1@Ian C, they are indeed, but I think its a shame. I love reading the answers to questions like these, and for a topic like audio recording, questions about what gear should I buy are some of the most important questions people have. It is interesting that when the question is about what piece of software should I use, no one complains, but it is essentially the another shopping question. – None – 2011-05-30T20:49:28.593

What type of music are you going to produce in your home project studio? What kind of walls, ceiling and floor do you have? – None – 2011-05-30T20:50:15.203

Thanks for the helpful edit. I play rock music. The walls and ceiling are drywall and the floor is berber carpet. – None – 2011-05-30T21:00:10.313

@Mark Richman: they're just hard to answer in a way that isn't subjective and doesn't have some major temporal locality to the answer. An answer given today is likely not going to be a good answer 10 years from now. And of course "best" is really hard to nail down when you're talking about audio reproduction. But @Neil Fein's edit is good. Let's see how it goes! – None – 2011-05-30T21:25:46.047

Shopping questions are more pertinent with stuff like audio and bicycles, where the market is small and there isn't much to choose from. It's still important to explain why one is recommending something. Shopping questions are gonna happen, all we can do is to close them or try to make them into better questions. – Goodbye Stack Exchange – 2011-06-02T02:17:29.770

I agree that shopping questions are really important in this context. And in truth is this really just "shopping"? No, the asker is asking for information relative to his studio specs, and what features to look for in monitors. Not even asking "what brand should I go for?". Let's ease up and let the answers come in on questions like these. – Marcus – 2018-09-22T00:36:02.563

I can't believe this question is 7 years old... it deserves more answers, but maybe that's the nature of sound.... more questions than answers! – Marcus – 2018-09-22T00:37:51.970

Answers

2

The best advice I can give is to go and listen to the monitors at a store. It's not perfect, but it'll give you a lot more useful information than spec sheets. Take music you know well and A/B/C/etc. all the monitors on your shortlist.

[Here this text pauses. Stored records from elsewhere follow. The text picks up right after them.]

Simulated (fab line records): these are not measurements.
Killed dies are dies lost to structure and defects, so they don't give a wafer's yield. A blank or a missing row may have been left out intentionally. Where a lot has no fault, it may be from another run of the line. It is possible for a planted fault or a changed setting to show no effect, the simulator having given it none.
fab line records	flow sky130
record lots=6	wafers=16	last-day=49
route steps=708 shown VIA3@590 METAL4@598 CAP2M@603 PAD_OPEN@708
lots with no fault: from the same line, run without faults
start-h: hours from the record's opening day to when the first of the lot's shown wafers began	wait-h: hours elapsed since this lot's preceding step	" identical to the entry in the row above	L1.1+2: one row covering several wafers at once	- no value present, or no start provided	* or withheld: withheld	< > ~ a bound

I've been surprised a few times when monitors that look good on paper turned out to be bested by significantly cheaper units.

If you are going to do a listening check, be sure to see how they're hooked up in the store. You may get a shock if the mixer they're running through has the low frequencies boosted and when you get home you discover the sound isn't as 'powerful' as you'd first thought. Also note what inputs they have and how that will gel with your interfaces.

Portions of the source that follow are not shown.